The neat 15-square-meter classroom looks spacious with only seven students present.
The children shout in unison as the teacher points to the Chinese characters he has written on the blackboard.
This is Tianxianling school, high in the Tianxianling Mountains in Haiyan County of east China's Zhejiang Province.
The school, which was built by about 100 local families, now services seven students -- three in first grade and four in preschool, but all taught by Chen Qichang, the only teacher in the mountains.
"The student will go to the town of Yong'an at the foot of the mountain to continue their studies in a bigger primary school when they finish their third grade here," said Chen, who has managed the school alone for more than 30 years.
"This school has been relocated three times and even separated into two parts," he recalled.
Chen, now in his early 50s, said in the late 1980s he was the only teacher at two schools, each on separate hills in the Tianxianling mountains. Students from the southern hilltop had to go to the northern school for their summer semester and, in winter semester, the reverse was true.
"There were generally less than 10 children," said Chen. But no matter how few students there were, Chen always taught earnestly, viewing the children as his own. "We were like a family," he said.

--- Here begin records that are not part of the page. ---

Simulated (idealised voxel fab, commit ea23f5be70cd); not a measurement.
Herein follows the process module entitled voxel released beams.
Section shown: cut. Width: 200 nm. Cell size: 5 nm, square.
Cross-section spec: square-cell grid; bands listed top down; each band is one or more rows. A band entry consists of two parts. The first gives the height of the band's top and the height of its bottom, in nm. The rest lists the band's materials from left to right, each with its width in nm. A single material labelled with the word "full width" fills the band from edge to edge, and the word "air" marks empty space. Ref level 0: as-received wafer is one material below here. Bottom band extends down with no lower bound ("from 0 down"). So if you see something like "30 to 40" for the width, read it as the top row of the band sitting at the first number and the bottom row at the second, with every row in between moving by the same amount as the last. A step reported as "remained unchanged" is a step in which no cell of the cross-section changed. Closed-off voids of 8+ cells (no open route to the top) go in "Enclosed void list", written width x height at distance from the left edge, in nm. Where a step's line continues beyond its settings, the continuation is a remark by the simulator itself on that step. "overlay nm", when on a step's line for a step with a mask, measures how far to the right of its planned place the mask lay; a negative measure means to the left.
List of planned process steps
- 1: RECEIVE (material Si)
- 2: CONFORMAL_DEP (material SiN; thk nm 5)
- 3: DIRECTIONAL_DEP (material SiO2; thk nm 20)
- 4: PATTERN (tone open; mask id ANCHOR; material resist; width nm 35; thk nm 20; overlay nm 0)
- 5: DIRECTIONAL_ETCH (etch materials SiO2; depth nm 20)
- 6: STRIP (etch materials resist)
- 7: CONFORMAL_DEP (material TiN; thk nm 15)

Chen not only teaches the children maths and Chinese literature but has added a sports class as well. Since the school had no money for sports facilities, Chen used the round and thick bamboo growing on the mountains to build a horizontal bar, uneven bars, a single-plank bridge and stilts all by himself, creating a small playground for his students.
"Playing sport is a good way of improving stamina and making them smarter," he said.
During the past three decades, more than 200 students have passed through the small classroom before beginning their own lives.
"I believe none of them would forget they started here," said Chen.